For example, a few years back, a friend of mine,
, wrote a widely-shared essay describing how her theology changed in favor of her queer neighbor, an essay she wrote to answer an earnest reader question. Her reader had asked, Sarah, how did you become affirming? What caused you to go all-in on a theology that remains so conflictual amongst Christians? This reader said she actually wanted to believe, she wanted to support her gay friends and family, but she could not make herself make the leap to accepting queer affirmation as “good,” “appropriate,” or “acceptable” theology. (Those are not actual quotes from this reader, just my own interpretation of her letter to Sarah, btw.)Sarah’s response was generous. She said that for a long time, the penny spun in the air as she read and studied and sought God’s truth about LGBTQ inclusion. But eventually, after an experience with a dear lesbian friend, the penny dropped, and she simply couldn’t believe another way anymore. She knew and loved too many genuine Christians whose sexual orientation also happened to not fit within heteronormativity, Christians who obviously had the Spirit, had callings in the church, and had found freedom in God for themselves. One day, Sarah’s mind just… changed.

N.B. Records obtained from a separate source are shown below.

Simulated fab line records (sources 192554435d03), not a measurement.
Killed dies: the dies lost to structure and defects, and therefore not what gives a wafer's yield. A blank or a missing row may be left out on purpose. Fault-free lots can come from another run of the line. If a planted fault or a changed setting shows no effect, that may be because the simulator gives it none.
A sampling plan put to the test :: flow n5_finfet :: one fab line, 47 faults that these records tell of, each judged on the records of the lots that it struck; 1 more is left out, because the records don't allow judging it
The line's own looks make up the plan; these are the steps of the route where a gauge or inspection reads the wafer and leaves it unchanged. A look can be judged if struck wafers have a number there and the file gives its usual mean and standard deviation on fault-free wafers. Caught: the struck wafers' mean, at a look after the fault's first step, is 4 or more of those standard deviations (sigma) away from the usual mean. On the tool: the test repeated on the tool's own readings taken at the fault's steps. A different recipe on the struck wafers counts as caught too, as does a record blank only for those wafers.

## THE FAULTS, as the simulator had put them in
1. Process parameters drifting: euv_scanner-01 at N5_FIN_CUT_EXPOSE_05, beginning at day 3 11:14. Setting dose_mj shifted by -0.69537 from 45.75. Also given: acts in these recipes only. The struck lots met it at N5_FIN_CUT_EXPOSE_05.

I can relate to this. My shift to LGBTQ affirmation at church did not happen because anyone convinced me of anything. I woke up one day thinking that if I had to be wrong in one direction, I wanted to be wrong in the direction of love and inclusion. In particular, I wanted to love my dear friend Steve and his husband. And I gave up trying to pin the argument down and accepted that God’s love is wider than I ever knew, halleluiah.
But I’m not writing about LGBTQ inclusion in the church today, not primarily, though I do think it offers us a positive template by which to examine ourselves.
Consider: how have you changed your mind in the past? What made you rethink your behavior and beliefs? What made you turn around and walk the opposite way?
In the next few weeks, we will be confronted by the division in the U.S., and we will be confronted interpersonally. Many of my family members—and perhaps yours, too—will vote for the opposing side. They will claim to be voting by conscience. They will believe—really believe, not say they believe—they are honoring God with their vote.
And I’ll admit to my cynicism here. I disagree strongly with those who are not voting for VP Kamala Harris.1 I have not hidden my disgust for the Republican candidate and his dehumanizing rhetoric and policies, nor for those who support him within our government. And I have my doubts that those who are voting for the extreme right candidate are doing so out of good intentions only. (What about the racist rhetoric? The greed? The power-hungry authoritarian policy?)
And yet, I urge you (and I) to remember that the people on stage, who hold power to shape systems and institutions, are not the same as the people you know who have signed on to that movement. Those witnessing the movement—whether they perceive themselves to be involved or not—are not the same as those holding the car keys. I believe we have plenty of reason to mistrust the intentions of those in the driver’s seat. But everyday voters? To them, we should extend the benefit of the doubt.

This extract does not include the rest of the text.